- On Polish Wikipedia, set the Quality filters as shown in the screenshots below
Expected Results: Green (Very likely good) should blend only with yellow (May be bad).
Actual results: Orange (Likely bad) frequently blends with Green (Very likely good).
Roan looked up the thresholds in Polish and they are, in fact, much different from English Wikipedia:
- V. likely good: 0-86
- May be bad: 7-100
- Likely bad: 37-100
- V. likely bad: 73-100
The issue here is that the mathematical model doesn't match the user expectations we've set up in the interface. Beyond that, it's actually possible for an edit to be both V. likely good and V. likely bad. What is a user to make of such a classification?
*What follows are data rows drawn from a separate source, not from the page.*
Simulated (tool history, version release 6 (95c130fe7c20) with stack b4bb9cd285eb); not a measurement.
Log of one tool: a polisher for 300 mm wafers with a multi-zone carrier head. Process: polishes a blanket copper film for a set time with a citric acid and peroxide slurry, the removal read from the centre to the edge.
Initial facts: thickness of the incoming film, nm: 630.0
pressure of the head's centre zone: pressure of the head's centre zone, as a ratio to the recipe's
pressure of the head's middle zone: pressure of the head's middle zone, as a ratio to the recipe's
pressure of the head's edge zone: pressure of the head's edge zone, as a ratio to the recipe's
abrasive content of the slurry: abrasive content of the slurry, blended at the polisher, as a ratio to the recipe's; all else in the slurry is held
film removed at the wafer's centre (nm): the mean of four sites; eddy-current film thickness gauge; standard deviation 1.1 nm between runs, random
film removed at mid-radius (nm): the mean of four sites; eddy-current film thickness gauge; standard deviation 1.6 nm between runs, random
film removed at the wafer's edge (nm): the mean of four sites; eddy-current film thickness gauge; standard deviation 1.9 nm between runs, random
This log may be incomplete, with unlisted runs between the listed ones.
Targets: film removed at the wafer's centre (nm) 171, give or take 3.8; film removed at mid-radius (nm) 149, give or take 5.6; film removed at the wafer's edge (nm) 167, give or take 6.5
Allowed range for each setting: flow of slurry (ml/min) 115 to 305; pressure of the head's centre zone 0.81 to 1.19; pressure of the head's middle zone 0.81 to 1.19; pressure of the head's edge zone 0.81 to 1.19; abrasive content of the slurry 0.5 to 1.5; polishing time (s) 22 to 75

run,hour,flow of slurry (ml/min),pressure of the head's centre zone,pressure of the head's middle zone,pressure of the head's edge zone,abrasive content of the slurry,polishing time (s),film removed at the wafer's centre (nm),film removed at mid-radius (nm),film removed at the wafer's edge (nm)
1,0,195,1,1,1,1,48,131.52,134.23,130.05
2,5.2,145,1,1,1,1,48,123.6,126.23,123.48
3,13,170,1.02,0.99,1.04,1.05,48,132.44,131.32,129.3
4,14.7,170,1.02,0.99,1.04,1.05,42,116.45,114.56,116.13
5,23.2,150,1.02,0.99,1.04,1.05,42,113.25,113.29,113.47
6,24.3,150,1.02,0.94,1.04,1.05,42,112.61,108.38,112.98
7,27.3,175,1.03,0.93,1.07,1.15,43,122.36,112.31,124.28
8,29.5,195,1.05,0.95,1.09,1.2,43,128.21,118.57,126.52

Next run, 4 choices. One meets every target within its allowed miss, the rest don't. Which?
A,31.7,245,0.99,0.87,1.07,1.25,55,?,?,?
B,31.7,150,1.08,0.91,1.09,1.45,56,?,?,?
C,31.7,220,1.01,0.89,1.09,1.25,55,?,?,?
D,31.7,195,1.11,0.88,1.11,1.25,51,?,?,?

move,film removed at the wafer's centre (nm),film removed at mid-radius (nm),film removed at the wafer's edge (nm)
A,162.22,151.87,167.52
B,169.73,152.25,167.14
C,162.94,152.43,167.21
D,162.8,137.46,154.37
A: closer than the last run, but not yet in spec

Clearly our assumptions are based on our experience with en.wiki. Here are the problems/solutions that seem possible here:
- There's simply a problem with our math/code, and the thresholds are being set improperly (please let it be this!).
- The precision/recall targets we established based on en.wiki don't translate to other wikis, and we need adjust them on a per-wiki basis.
- The interface assumptions we made based on en.wiki don't translate, and we need to customize the interface on a per-wiki basis (e.g., because certain wikis simply won't support three levels of damage).
@Halfak, @SBisson @Catrope, please comment. I think we need to have a plan here soonest so we an understand what we're looking at before we roll this out to the next batch of wikis.